This is Part 2. Part 1 can be found here

Welcome back! In part one we introduced the bubble burst game, and uncovered some complexities in designing an implementation for beating it. In this post, we’ll be taking a look at a strategy for prioritising the best looking grids and the results of that exploration.

Here’s a small contents to jump to different parts of this post:

A new selection heuristic

In part one we had just one selection heuristic which selected the top three best grids. This time, we’ll be adding two new ones - one that selects all the bubbles in the grid, and an interesting new one that eliminates the least common bubbles first.

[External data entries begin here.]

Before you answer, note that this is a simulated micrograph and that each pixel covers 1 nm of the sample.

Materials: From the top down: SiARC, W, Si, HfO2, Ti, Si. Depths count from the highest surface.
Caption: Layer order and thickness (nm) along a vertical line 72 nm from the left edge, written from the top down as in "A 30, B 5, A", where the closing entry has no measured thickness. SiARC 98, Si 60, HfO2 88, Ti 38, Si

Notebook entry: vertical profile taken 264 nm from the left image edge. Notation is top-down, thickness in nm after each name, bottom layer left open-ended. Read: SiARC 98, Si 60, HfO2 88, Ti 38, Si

Least common bubble removal

One of the conclusions from part one was that there is likely to be large pockets of scoring hidden beyond many low scoring moves:

This selection strategy attempts to identify the pockets of scoring by getting rid of the least common colours that have burstable groups available. If we do that then hopefully all that will be left is big groups of colour. Here’s the code for that selection strategy, using the familiar Func<GameMove, IEnumerable<GameMove>> signature:

Func<GameMove, IEnumerable<GameMove>> selectLeastCommonBubblesFirst = move =>
{
    var chosen =
// Statistics is a Dictionary<Bubble, int> that maps colour to total count in grid
        move.GridState.Statistics.OrderBy(x => x.Value)
// We need to make sure we don't choose colours without burstable groups
        .Where(x => move.GridState.Groups.Any(group => group.Colour == x.Key))
// Take two colours to expand the search a little
        .Select(x => x.Key).Take(2);

    var taken = move.GridState.Groups.Where(x => chosen.Contains(x.Colour)).Take(3);
    return taken.Select(x => move.BurstBubble(x.Locations.First()));
};

We’ll take a look at how well this performed a little later.

Select all the groups!

The code for the selection strategy to select all the groups is simply:

	Func<GameMove, IEnumerable<GameMove>> allSelectionStrategy =
                x => x.GridState.Groups
                    .Select(y => x.BurstBubble(y.Locations.First()));

Executing this with the breadth first search becomes a problem, as we’re now adding up to 20 nodes to the breadth queue for each visited node, instead of just three. This leads to rapid memory expansion as the breadth first search visits nodes with the most children first. We’ll still include it in the results to see how well it compares.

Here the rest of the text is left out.